In early summer, my friends and I organized a writing workshop led by poet Kevin Prufer. Since then, I’ve been thinking all summer about one topic that Prufer discussed, namely, sentimentality in poetry. I was intrigued when he took up the subject. I’d never heard anyone speak at length about it, and I am one who always feels like I’m fighting sentimentality in my writing. Call me a sentimental fool. I wanted to hear more; so did everyone else in the workshop, it seemed. Prufer remarked that if a poem is labeled “sentimental” by a critic or a reader, then the person “damns it completely.” Yet he urged us not to avoid emotion in our writing, but instead to infuse our work with complexity: shifting dualities, ambivalence, nuanced thinking, competing visions. The problem with truly sentimental writing is that it diminishes language and feelings to their simplest level. In “Uneasy Meditation,” he writes, “It has less to do with too much emotion than it does with reduction, with the sentimentalist’s failure to think about a large subject, one we feel too emotional about, with complexity.”

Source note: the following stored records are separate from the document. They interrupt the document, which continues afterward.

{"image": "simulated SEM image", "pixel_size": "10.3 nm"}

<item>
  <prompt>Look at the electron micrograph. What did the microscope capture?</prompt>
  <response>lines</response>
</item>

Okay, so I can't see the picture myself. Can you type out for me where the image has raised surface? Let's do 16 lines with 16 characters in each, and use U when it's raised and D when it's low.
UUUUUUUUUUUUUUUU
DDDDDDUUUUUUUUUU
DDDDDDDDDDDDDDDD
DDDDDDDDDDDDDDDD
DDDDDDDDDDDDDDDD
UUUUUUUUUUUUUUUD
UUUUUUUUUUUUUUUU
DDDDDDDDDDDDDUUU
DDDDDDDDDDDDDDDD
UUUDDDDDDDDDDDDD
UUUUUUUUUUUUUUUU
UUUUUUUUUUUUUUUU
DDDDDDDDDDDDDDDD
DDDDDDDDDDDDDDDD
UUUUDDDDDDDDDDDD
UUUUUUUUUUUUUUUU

As I said, I’ve been thinking about this topic all summer—and not just in my writing. In my faith journey, I often find myself awash in complexity. While I freely experience spiritual wonder, I can’t pin down my beliefs in just a sentence or two because “it’s complicated.” I have questions, I have doubts. I know that I believe in God, but I cannot define God exactly for you. I know that I believe in Jesus’ tenets, but the Trinity is a mystery to me. I am drawn to the sacred stories of the Bible, but does what is spiritually true need to be literally true?
I attend church regularly. Nearly every week, I am overwhelmed by the beauty of the music, the proclamation, the confession, and even just the sanctuary space. And here’s where things get pretty complex because I cannot name all the emotions that I might feel in one service—joy, sorrow, confusion, hope, love. I might experience unburdened joy listening to a piece by Bach, Vivaldi, or Holst. Confusion may settle in me for a few minutes as I listen to the confession and then enter into silent meditation, perhaps wondering why I don’t find enough time in my daily life for this stillness. Sorrow and love, even guilt, charged me during the last week’s service, as one elderly member expressed his thanks to the congregation for its help, when he and his wife recently lost their home in a Memorial Day flood. (I say “guilt” because I’d experienced only inconvenience during the flood.) At the benediction, I almost always feel hope, when our minister blesses us.
I’ve taken to heart Kevin Prufer’s advice to include “truths that clash and compete” in our writing and not to avoid the emotional content. Engaging poems are “poems born of complex situations in which no thinking person could help but feel strongly in multiple, conflicting ways,” he writes in “Uneasy Meditations.” I believe him. So I have been working on new poems and revising poems to that end. My musing about my own faith journey has shown me, too, that I live with conflicting emotion and nuanced thinking—something to pursue when I am writing, for truth-telling.